At 1 a.m. that day, Gunter was piloting a glider carrying 15 soldiers in the Normandy invasion, which turned the tide of World War II in Europe and eventually forced the surrender of Germany less than a year later.

Now 90 and the owner of an appliance company in Atlanta, Gunter's glider was towed in by airplane and released over the German lines where it came to earth inside France.

"It was the most important day for everybody who was alive that day," Gunter said during an observance of the 64th anniversary of D-Day Friday at the National World War II Museum. "They knew we were coming, but they didn't know when and where."

Former service personnel, history buffs and the public gathered at the museum to remember the day in which more than 160,000 Allied troops and 30,000 vehicles landed along a 50-mile stretch of fortified French coastline and begin fighting on the beach in an attempt to regain France from Nazi control.

J.J. Witmeyer, 87, who lives in the New Orleans suburb of Harahan, was an infantry soldier who landed on Utah Beach aboard a New Orleans-built Higgins landing craft, featuring a front ramp that dropped, allowing the troops to pile out.

On this day, they were greeted by German fire.

"When the ramp went down, you were going through the gates of hell," Witmeyer said. "You didn't know how deep the water was, where the beach was and they were firing at you."

Witmeyer escaped injury that day, but later was wounded twice. He won a battlefield commission as a captain, served as an acting military governor in Dortmund, Germany, and as commandant of two camps for displaced war victims in Czechoslovakia.

William Moore, a 91-year-old Army veteran from Metairie, was an Army platoon sergeant who also got his first taste of France when his landing craft ramp came down.

"That opened the gates of Europe," said Moore, who also served in the Korean War.

All three remembered the prelude to D-Day: A lot of waiting in Great Britain. The invasion was intended for June 5, but foul weather forced a 24-hour delay.

"It was sheer boredom to excitement in about two minutes," Gunter said of official word that the invasion was on.

Two of the vital fighting machines of World War II — the Jeep and the Sherman tank, both fully restored — were displayed outside of the museum.

With civilian vehicle production shut down by the war, 55,000 Shermans were assembled by major auto manufacturers.

The Sherman wasn't fancy compared to its precisely engineered German counterparts — but quantity turned out to be a deciding factor over quality, said Tom Czekanski, the museum's director of collections and exhibits.

"Although it wasn't the best tank made, they could be turned out quickly," Czekanski said.

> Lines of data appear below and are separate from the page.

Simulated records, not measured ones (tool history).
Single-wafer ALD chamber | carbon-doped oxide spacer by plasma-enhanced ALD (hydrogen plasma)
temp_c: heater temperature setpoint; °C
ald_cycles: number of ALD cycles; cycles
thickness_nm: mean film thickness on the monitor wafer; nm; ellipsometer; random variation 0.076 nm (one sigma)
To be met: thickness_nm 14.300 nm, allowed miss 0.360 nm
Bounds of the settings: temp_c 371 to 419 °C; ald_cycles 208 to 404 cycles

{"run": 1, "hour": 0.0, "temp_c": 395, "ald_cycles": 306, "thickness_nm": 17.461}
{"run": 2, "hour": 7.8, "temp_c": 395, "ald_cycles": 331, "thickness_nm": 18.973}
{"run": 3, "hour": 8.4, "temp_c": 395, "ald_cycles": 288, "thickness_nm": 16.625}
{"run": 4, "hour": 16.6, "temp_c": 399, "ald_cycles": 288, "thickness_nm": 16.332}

Also on display was one of more than 500,000 Jeeps produced by the Willys-Overland Motor Co. and the Ford Motor Co. during the war. The 1942 Willys-Overland version was reconstructed at the museum, down to its fire extinguisher and jerrycan — a steel spare fuel canister carried on the back of the vehicle.

Frank Ratermann, a member of the Living History Corps, the museum's re-enactment group, said he donated $18,000 to help restore the Jeep. His father was at Pearl Harbor when Japan attacked on Dec. 7, 1941, bringing the United States into the war.

"I wanted something that people could touch and little kids could get in," he said.